The region under the curves #y=cosxsqrtsinx, 0<=x<=pi/2# is rotated about the x axis. How do you sketch the region and find the volumes of the two solids of revolution?

1 Answer
May 25, 2017

#V=piint_0^(pi/2)(cosxsqrtsinx)^2dx=pi/3#

Explanation:

A sketch is provided:

graph{cos(x)sqrt(sin(x)) [-1.5, 1.5, -1, 4]}

As #sinx>=0# for #0<=x<=pi#, #y# is defined for the interval of interest, #0<=x<=pi/2#. As such, there will only be one volume of revolution (not two, as the question implies).

When this solid is rotated around the #x#-axis, we essentially are creating an infinite amount of cylinders with a radius given by the function value at each point #0<=x<=pi/2#.

The volume will be the sum of the volumes of these infinitesimally small cylinders, whose volumes are given individually by #piy^2dx#, where #piy^2# is the area of the face of the circle and #dx# is the infinitesimally small thickness of each cylinder.
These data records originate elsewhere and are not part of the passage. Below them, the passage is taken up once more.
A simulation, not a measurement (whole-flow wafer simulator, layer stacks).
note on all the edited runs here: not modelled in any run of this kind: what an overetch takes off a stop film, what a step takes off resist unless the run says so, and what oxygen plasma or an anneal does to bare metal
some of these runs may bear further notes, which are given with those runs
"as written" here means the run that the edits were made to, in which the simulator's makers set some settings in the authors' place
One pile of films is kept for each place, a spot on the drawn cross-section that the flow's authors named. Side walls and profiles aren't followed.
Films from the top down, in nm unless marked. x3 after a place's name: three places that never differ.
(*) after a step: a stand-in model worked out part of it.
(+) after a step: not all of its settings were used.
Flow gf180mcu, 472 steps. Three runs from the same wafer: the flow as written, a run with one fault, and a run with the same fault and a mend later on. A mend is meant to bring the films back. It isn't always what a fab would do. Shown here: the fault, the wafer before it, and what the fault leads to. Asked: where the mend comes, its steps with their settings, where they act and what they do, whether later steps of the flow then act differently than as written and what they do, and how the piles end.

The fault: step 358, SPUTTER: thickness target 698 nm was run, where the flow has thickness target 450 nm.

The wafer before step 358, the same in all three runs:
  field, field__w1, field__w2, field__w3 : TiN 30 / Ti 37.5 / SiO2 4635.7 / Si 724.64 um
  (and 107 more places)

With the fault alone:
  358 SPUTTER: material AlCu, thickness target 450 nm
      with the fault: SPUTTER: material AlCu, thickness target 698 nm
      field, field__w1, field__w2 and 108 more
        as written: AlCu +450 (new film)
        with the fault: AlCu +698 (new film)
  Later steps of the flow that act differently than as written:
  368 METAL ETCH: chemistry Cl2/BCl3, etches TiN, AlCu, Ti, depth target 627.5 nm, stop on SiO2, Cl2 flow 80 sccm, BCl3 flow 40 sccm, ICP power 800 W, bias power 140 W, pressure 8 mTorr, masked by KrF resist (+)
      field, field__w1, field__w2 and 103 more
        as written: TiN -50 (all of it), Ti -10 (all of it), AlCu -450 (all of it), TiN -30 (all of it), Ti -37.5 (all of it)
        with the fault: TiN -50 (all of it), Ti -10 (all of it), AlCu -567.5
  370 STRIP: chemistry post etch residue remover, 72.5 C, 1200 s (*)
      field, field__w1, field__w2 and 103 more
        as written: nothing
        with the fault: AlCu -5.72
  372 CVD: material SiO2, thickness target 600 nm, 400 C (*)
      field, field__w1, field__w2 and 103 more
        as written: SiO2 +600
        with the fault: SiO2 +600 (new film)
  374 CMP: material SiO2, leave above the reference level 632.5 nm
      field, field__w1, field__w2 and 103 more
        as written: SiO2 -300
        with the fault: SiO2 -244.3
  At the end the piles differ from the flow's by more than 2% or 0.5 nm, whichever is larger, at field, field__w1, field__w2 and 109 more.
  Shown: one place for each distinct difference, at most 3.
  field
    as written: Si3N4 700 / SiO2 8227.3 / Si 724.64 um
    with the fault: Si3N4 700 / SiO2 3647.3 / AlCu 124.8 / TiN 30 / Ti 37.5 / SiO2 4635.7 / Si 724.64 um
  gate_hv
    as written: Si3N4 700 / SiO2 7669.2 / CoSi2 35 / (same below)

So, the volume of the entire solid will be given by the integral of this function within the bounds, or:

#int_0^(pi/2)piy^2dx=piint_0^(pi/2)(cosxsqrtsinx)^2dx=piint_0^(pi/2)cos^2xsinxdx#

Let #u=cosx#, implying that #du=-sinxdx#. This also will cause the bounds to change from #x=0=>u=cos(0)=1# and #x=pi/2=>u=cos(pi/2)=0#:

#=-piint_0^(pi/2)cos^2x(-sinxdx)=-piint_1^0u^2du=-pi[u^3/3]_1^0#

#=-pi(0^3/3-1^3/3)=-pi(-1/3)=pi/3#